Logarithm

It’s a mathematical concept which is very often used in Computer Science in the context of algorithm complexity — it even sounds similar!

The equation:

log_x(n) = y    iff    x^y = n

log₂(n) = y    iff    2^y = n

By default, in Computer Science we assume that the base of the logarithm is 2, so we don’t even write it. The reason base-2 is the natural choice comes from the binary nature of computing: every fundamental decision a computer makes is a binary choice — yes or no, 0 or 1, left or right. Algorithms like binary search split the input in half at each step, and that halving maps directly to powers of 2.

log₂(n) = y    ->    log(n) = y    iff    2^y = n

So in other words what does it imply? The log of N is the power to which you need to raise 2 to get N.

For example:

log(1) = 0      because    2⁰ = 1

log(4) = 2      because    2² = 4

log(256) = 8      because    2⁸ = 256

But notice one thing: as N is doubled, the log of N increases by just one.

log(16) = 4      (2³ * 2 = 2⁴)

log(32) = 5      (2⁴ * 2 = 2⁵)

What does that mean for us? If we get an algorithm with complexity log(n), it’s incredibly good! When N doubles, log(n) increases only by one, if we tie this back to complexity analysis, when we have an algorithm with a time complexity of log(n), that is incredibly good! That means as the input doubles, as the input increases, the number of elementary operations that we’re performing in the algorithm increases only by one.

Imagine a linear time complexity algorithm with an input of size 1000, it might take roughly 1000 operations to complete, whereas a logarithmic time complexity algorithm with the same input data would take roughly 10 operations to complete, since 2¹⁰ = 1024.

It is also worth noting that in Big O analysis, the base of the logarithm does not matter. This is because logarithms of different bases differ only by a constant factor — for example, log₃(n) = log₂(n) / log₂(3), and 1/log₂(3) is just a constant. Since Big O drops constant factors, O(log₂(n)), O(log₃(n)), and O(log₁₀(n)) are all equivalent and written simply as O(log(n)).
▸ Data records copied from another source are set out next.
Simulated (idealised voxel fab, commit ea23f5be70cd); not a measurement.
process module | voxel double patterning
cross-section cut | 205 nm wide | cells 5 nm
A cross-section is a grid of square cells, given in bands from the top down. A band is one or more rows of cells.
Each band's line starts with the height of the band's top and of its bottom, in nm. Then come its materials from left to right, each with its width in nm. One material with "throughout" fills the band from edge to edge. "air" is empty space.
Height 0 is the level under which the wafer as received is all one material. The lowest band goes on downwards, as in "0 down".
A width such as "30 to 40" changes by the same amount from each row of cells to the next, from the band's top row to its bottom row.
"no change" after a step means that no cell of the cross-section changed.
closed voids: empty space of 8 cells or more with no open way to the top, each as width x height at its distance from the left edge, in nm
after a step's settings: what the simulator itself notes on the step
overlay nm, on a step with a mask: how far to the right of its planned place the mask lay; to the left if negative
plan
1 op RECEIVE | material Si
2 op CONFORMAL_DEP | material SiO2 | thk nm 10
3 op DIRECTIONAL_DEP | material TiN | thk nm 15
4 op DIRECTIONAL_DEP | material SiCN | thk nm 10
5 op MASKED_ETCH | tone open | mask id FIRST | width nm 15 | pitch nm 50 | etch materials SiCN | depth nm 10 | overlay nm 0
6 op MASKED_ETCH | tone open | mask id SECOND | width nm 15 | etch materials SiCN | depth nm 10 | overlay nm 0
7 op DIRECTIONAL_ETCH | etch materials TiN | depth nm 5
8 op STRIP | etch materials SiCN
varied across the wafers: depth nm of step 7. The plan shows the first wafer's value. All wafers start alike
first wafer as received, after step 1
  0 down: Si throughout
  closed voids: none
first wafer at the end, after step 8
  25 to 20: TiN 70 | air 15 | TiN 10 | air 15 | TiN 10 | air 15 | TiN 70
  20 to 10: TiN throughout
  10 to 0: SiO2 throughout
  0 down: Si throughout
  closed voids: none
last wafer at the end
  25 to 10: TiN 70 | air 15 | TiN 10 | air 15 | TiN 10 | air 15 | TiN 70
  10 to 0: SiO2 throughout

Binary Search: O(log n) in Action

Binary search is the classic example of a logarithmic algorithm. It works on a sorted array and repeatedly halves the search space:

function binarySearch(sortedArray, target):
    left = 0
    right = length(sortedArray) - 1
    while left <= right:
        mid = (left + right) / 2
        if sortedArray[mid] == target:
            return mid
        else if sortedArray[mid] < target:
            left = mid + 1
        else:
            right = mid - 1
    return -1

At each step, we compare the target to the middle element and discard half of the remaining elements. If the array has 1024 elements, after one comparison we are down to 512, then 256, then 128, and so on. After at most 10 comparisons (since log₂(1024) = 10) we have either found the target or determined it is not present. Doubling the array to 2048 elements only adds a single extra comparison — that is the power of O(log n).